Whenever I walk across a bridge, particularly here in New York, I note the moment I’m halfway across. Often it’s the highest point of the walk. The grade can be subtle, so it’s easy to miss it. On some bridges the spot is marked to indicate the border between places. The Washington bridge, which connects Manhattan and the Bronx, is like this: a line in the center divides the territory of the two boroughs.

I started noticing this line, this moment (for it’s both a time and a place), a few years back, when I lived in Williamsburg and would walk home from the Lower East Side across the Williamsburg bridge. If I had time I would stop in the middle, here marked with a thick yellow line, and take in the view south, a view that includes two neighboring bridges, first the Manhattan, then the Brooklyn.

From a probabilistic perspective, I’m just over halfway across my life, middle-aged in the most literal sense. I believe I first realized this a few years ago, on the Williamsburg bridge. I knew it before but hadn’t really grasped what it meant. Perhaps I still haven’t.

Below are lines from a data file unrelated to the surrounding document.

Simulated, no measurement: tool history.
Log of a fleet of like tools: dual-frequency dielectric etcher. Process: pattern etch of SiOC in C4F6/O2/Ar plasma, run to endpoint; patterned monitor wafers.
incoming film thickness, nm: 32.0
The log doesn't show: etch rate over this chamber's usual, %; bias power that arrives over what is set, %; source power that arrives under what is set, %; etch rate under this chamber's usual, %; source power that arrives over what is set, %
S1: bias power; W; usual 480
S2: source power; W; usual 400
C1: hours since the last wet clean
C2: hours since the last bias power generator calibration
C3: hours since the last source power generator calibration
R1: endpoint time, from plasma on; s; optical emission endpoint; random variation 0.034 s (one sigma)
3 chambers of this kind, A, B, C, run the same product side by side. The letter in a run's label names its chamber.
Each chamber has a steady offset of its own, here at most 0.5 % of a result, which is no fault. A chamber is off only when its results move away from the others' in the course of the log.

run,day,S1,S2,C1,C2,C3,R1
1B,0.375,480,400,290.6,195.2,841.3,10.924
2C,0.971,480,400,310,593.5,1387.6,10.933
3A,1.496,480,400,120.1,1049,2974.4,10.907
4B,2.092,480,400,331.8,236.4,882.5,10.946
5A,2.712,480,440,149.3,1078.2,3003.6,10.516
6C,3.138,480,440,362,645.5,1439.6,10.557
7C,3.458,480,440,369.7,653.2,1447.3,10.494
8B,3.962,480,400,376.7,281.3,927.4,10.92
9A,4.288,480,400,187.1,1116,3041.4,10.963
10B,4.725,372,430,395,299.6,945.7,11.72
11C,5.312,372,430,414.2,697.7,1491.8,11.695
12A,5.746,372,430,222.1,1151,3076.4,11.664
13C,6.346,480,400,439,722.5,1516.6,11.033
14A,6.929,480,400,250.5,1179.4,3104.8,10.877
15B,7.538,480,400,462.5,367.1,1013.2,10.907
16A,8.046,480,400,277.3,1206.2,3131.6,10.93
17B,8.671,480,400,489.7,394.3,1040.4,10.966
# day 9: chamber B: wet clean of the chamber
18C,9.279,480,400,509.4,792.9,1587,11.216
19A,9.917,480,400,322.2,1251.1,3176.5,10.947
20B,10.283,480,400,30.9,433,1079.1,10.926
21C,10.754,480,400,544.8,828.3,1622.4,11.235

For a time I wondered if the analogy was upside-down, if it would be better if the bridge, like a shallow bowl, sloped slightly downward to the middle, then up again, so as to better represent one’s approach to death, which from where I stand seems more like a slow climb than an easy descent.

But now I see it the other way. The approach to death is indeed a descent, one that occurs, in the ideal, when we are “over the hill.” And this hill, or rather its peak, sits in the middle of our lives, as far from the beginning as from the end, equidistant from cradle and grave.